THE UK manufacturing sector returned unexpectedly to growth in September, a key survey revealed yesterday, but economists cautioned its output would likely have declined or been flat over the third quarter as a whole.

And the manufacturing sector shed workers for a third straight month in September, the survey from the Chartered Institute of Purchasing and Supply showed.

Even though the survey also underlined the difficult outlook for manufacturing, the sector’s return to growth in September provided a rare ray of light amid almost unremittingly gloomy recent economic indicators.

Some economists believed the better-than-forecast survey might make it slightly more likely the Bank of England’s Monetary Policy Committee could hold off from increasing the scale of its boost to UK money supply beyond the current £200bn until its November meeting. But they acknowledged further monetary easing remained a distinct possibility at the close of the MPC’s next two-day meeting at noon on Thursday. And CIPS’ survey of how the dominant UK services sector performed in September, due tomorrow, is likely to have a greater bearing on the MPC’s deliberations.

Minutes of the nine-strong MPC’s September meeting signalled members were moving closer to increasing the scale of “quantitative easing” through which the Bank has boosted money supply in an attempt to stimulate the economy.

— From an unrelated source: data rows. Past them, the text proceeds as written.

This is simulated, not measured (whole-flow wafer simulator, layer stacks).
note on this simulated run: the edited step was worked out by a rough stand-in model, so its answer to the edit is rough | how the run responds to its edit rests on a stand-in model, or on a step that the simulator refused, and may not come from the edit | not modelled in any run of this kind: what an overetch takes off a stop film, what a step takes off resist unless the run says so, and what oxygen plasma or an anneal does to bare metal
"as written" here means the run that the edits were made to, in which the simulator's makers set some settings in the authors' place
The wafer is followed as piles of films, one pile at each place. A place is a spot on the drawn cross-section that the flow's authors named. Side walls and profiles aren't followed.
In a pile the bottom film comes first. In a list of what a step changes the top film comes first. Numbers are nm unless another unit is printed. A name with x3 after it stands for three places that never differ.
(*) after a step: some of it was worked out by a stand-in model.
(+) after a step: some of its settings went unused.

CIPS’ headline purchasing managers’ index for manufacturing, a composite measure of activity in the sector which includes output, new orders, employment, suppliers’ delivery times, and stocks of goods purchased, rose from 49.4 in August to 51.1 in September on a seasonally-adjusted basis. This was the first time that it had been above the level of 50 which separates expansion from contraction since June.

But CIPS noted the average UK manufacturing PMI reading for the third quarter was just 50. This was down from an average of 52.7 in the second quarter. The manufacturing PMI was at a near-record 59.4 in the opening three months of 2011.

The new orders index rose from 48 in August to 50.5 in September. The manufacturing output component showed growth again in September, having declined in August, but economists noted this appeared to have been facilitated by the steepest monthly drop in backlogs of work for two years.

The survey pointed to an acceleration in the rate of decline of new export orders, which fell at the fastest pace since May 2009.

Samuel Tombs, UK economist at consultancy Capital Economics, calculated CIPS’ average manufacturing output index for the third quarter was consistent with a fall of as much as 1% quarter-on-quarter in the three months to September on the basis of data from the Office for National Statistics. He noted such an outturn would be a steeper fall than the 0.5% decline reported by the ONS for the second quarter.

Mr Tombs said CIPS’ manufacturing survey “suggested the sector might have eked out growth last month”, but added: “Nonetheless, it seems likely that industry remained in recession in Q3 as a whole and that the bounce in the survey will prove to be temporary. September’s CIPS survey provides little reassurance that the downturn in the industrial sector might be coming to an end. Indeed, crumbling demand from overseas suggests that further falls in output are likely this year.”

Rob Dobson, senior economist at financial information company Markit and author of the manufacturing survey, said: “The modest return to growth of UK manufacturing output in September is a positive, but it is hard to escape the fact that the sector’s performance has weakened substantially.”

He cited growth slowdowns in the US, European and Asian markets and UK manufacturers’ increased reliance on a “fragile domestic market that itself is being impacted by subdued household and business confidence and ongoing austerity measures”.